Web tutorialWhat is Verilog?


Verilog is a Hardware Description Language; a textual format for describing electronic circuits and systems. Applied to electronic design, Verilog is intended to be used for verification through simulation, for timing analysis, for test analysis (testability analysis and fault grading) and for logic synthesis.

The Verilog HDL is an IEEE standard - number 1364. The standard document is known as the Language Reference Manual, or LRM. This is the complete authoritative definition of the Verilog HDL.

IEEE Std 1364 also defines the Programming Language Interface, or PLI. This is a collection of software routines which permit a bidirectional interface between Verilog and other languages (usually C).

One important note: Don’t confuse Verilog HDL with the Verilog-XL family of simulators. In the mid-80’s, Gateway Design Automation developed a logic simulator, Verilog-XL, to simulate designs described using their proprietary Verilog HDL. Cadence have since bought Gateway and retained the Verilog-XL simulator, but the language, Verilog HDL, is now maintained by Open Verilog International (OVI). More on Verilog’s history in the next Backgrounder article. In all of the pages on this Web site, when we refer to Verilog, we mean the HDL not the simulator.
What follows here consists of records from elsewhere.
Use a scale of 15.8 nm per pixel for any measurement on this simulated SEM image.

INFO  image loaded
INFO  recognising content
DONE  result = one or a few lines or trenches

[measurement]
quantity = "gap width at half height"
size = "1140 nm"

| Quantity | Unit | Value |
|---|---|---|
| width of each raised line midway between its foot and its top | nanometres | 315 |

Today, there is one and only one Verilog HDL. There are now many Verilog-related EDA tools available: formal verification tools, cycle-based simulators, logic synthesisers, timing analysers and ESDA design entry tools with Verilog support. There are of course slight differences between these tools in the aspects of the Verilog HDL that are supported. Not all simulators support the full Verilog HDL, for example.

Finally, VHDL is not an abbreviation for Verilog HDL — Verilog and VHDL are two different HDLs. They have more similarities than differences, however.